After I graduated, I was accepted into the University of Tennessee’s doctoral program with the opportunity to study under one of the world’s leading avian paleontologists. Unfortunately, my father had some major health issues at the time, so I moved back to my childhood home in New York to help care for him.


CalSouthern: Do you continue to do research in this area?

Lawler: I no longer do a great deal of active research. I am primarily an educator now, although I certainly utilize my previous research and interest in paleontology and geology, bringing it into the online “classroom” where appropriate.


CalSouthern: How did your career in online higher education evolve? (Please pardon the horrific pun.)

Lawler: About 13 years ago, I was working as a eighth grade science teacher and while I enjoyed teaching, it was very apparent that it wasn’t the right academic setting for me. I took a job as an adjunct geology instructor at a local college in Syracuse. I loved it and knew immediately that higher education was where I belonged.

A couple of years later, I was contacted by another university to teach geology online. I’ve been teaching online ever since; it’s been about a decade now, and I greatly enjoy the work and exploring ways to maximize the potential of the online learning format. I look forward to continuing my teaching career even as I pursue my doctorate in leadership at City University of Seattle.


CalSouthern: What courses will you be teaching at CalSouthern?

Lawler: I am teaching all of the university’s natural sciences courses in its general education curriculum.


CalSouthern: What were you and the other online professors hoping to accomplish with Modern Instructor?

Lawler: This might sound like a corny, canned response, but it’s true: we wanted to share our many years of experience and knowledge with others, not just with newbies who’ve never taught before, but also with experienced educators who are transitioning from the classroom to the online environment. Online higher education is a different animal—whether you’re new to teaching altogether or transitioning from a traditional environment, it can be confusing and intimidating. As a service, we provide teaching strategies that have proven to be successful online.

Also, on a personal note, although I have published many journal articles—and my master’s thesis, of course—I had never published a book. It was fun, exciting and a great learning experience to do so.


CalSouthern: Given your unique perspective and expertise, what are a few of the most important characteristics or traits of the best online educators?

Lawler: First of all, you need to be committed, both to the process and to the students. Specifically, you need to be willing to devote all the time necessary to provide quality feedback to your students and to be available to them so that you can answer any questions they might have or provide other guidance.

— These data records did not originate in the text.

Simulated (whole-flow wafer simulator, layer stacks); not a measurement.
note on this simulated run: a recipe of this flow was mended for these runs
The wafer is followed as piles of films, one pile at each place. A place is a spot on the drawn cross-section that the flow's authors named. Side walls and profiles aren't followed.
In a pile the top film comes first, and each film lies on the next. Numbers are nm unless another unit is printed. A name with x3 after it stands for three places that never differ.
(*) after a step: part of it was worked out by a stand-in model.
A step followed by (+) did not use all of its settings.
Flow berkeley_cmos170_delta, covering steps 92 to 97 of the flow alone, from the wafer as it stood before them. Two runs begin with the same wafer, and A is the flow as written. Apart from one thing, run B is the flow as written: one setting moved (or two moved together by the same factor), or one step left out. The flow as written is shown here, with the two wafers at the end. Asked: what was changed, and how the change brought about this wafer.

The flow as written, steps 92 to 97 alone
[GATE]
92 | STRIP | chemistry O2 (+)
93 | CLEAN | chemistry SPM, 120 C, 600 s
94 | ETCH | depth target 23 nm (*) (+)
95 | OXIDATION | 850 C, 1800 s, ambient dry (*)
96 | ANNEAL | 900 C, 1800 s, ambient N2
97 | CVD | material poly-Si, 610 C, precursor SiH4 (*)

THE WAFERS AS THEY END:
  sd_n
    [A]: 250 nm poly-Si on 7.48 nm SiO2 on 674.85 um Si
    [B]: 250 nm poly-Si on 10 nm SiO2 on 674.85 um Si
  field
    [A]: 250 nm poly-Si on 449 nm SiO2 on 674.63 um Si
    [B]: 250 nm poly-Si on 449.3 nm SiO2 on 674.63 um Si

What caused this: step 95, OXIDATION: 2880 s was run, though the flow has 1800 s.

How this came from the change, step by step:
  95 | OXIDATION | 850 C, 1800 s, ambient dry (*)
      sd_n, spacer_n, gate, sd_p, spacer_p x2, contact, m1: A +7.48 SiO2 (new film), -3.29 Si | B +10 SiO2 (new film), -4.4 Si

Responsiveness is a distinct, but related trait. I’m online almost all the time and do my best to respond to my students immediately. Anecdotally, I know how important it is to students because they tell me so, all the time. Unfortunately, we know that not all professors across all institutions are as responsive as they could be, so implementing and adhering to a policy of providing quick and thorough responses to questions or assignments is an effective way for an instructor or university to stand out and lay the groundwork for a productive learner-mentor relationship.

Self-motivation and discipline are as important for professors as they are for students. Sure, the flexibility of working online is great, but whenever you travel, that laptop has to come along—you’re going to have to work some; that’s just the nature of teaching online.

Finally, you have to ensure that you are not just doing the nuts and bolts of teaching—grading papers, answering questions, etc.—but that you are also acting as the subject matter expert that you are. That means bringing your outside experience and expertise to bear in the course as often as possible, both in your informal interactions with the students and in providing feedback to their assignments.


CalSouthern: Flipping perspectives for a moment, what steps can the student take to get the most out of the learner-mentor relationship?

Lawler: I think communication is key. I always encourage my students never to guess about anything. If they are unsure about any aspect of the course or the assignment, I want them to contact me by phone or email and get clarification. I want them to know that I expect them to use me as a resource—that’s what I’m here for. I’m here to help them get as much as they can and grow from the learning experience. But sometimes that means that the onus might be on them; they might be confused about something and I have no way of knowing. So they need to step up to the plate in those situations and reach out to their instructor.